Western researchers are partnering with a Toronto technology start-up in developing a low-cost radar sensor that will greatly benefit traditionally costly search-and-rescue efforts.
Sightline Innovation Inc. will collaborate with Jagath Samarabandu and Xianbin Wang from Western’s Faculty of Engineering for their upcoming SAR2 – Search and Rescue Synthetic Aperture Radar – project. The project is funded for the initial six months with a $25,000 Engage Grant from the Natural Sciences and Engineering Research Council of Canada (NSERC).
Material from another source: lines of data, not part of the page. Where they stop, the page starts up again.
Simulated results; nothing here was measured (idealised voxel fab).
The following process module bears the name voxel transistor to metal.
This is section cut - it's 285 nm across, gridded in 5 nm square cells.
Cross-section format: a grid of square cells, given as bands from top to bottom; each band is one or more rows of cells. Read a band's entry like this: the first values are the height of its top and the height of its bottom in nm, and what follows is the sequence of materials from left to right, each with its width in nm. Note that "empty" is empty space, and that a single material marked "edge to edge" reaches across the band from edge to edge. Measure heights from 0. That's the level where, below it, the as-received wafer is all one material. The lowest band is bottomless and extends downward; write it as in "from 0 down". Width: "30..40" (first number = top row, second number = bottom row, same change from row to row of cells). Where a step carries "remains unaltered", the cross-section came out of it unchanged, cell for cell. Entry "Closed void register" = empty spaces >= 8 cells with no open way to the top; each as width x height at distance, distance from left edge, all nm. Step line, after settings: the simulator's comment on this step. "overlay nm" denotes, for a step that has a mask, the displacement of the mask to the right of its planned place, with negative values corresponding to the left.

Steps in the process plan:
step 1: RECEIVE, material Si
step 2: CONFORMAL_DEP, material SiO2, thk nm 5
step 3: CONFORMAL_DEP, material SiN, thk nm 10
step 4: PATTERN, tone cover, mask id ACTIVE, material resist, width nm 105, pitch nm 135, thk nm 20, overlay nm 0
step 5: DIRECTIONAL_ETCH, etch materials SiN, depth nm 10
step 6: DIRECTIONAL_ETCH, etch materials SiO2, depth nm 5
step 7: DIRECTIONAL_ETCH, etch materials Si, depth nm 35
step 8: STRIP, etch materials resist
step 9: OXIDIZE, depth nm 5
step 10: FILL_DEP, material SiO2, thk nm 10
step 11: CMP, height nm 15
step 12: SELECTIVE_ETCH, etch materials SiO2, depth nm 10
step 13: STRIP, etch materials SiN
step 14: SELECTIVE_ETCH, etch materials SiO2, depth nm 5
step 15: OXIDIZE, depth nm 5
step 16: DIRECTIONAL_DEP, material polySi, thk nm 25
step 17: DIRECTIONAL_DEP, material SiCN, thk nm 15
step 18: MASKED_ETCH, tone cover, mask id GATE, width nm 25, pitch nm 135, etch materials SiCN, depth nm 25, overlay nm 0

The aim is to develop an inexpensive radar sensor designed to address specific challenges affecting search-and-rescue efforts at sea. These sensors can be mounted on airplanes, as well as unmanned aerial vehicles and aircraft systems (such as drones) and civilian and military aircraft.
The development of this new radar sensor will benefit civilians lost at sea, whether due to a plane crash, boat or shipwreck or any such incident in which search-and-rescue efforts would be needed. Being able to deploy these systems quickly and economically in these situations is the payoff, Samarabandu said, since having more systems means they are readily available.
“While (search-and-rescue systems) are not in constant demand, you must deploy them quickly in a search and rescue operation. They are more like fire engines in that regard,” he said.
In Canada alone, the three national Joint Rescue Coordination Centres responded to 9,280 search-and-rescue cases in 2009, an increase of 249 cases from 2008. Most cases occur during the summer months.
Both Sightline and Western researchers believe the project can build on Canada’s leadership in space-based search and rescue.
“The main idea is that radar systems are expensive …,” said Samarabandu, who specializes in machine learning and intelligence systems. “Because of this very high cost of entry, you can’t really build systems that you can deploy to many different locations, or to give to many individuals who can help in any rescue efforts.
“What we’re trying to do is use existing technology – one of the biggest advantages is the idea of doing a lot of processing using off-the-shelf computing hardware.”
Researchers can create a radar signal digitally, he continued, and manipulate and use low-cost transporting equipment to transit a signal without having communications radar-specific circuitry. This is the biggest innovation of the SAR2 research project.
Eventually, SAR2 could let users process, analyze and distribute real-time sensor information across secure mobile devices.
“The idea is that with this system, we can equip any small plane with this radar system, and have them cover a much wider range, in place of having very expensive equipment of which we have few in Canada,” Samarabandu said.
As things stand, researchers have a team working on developing a radar signal through software-defined instead of communications circuitry.
Samarabandu and Wang are doing experiments to test the feasibility of SAR2 and preparing a proposal for an NSERC Collaborative Research and Development grant to fund the project for another three years.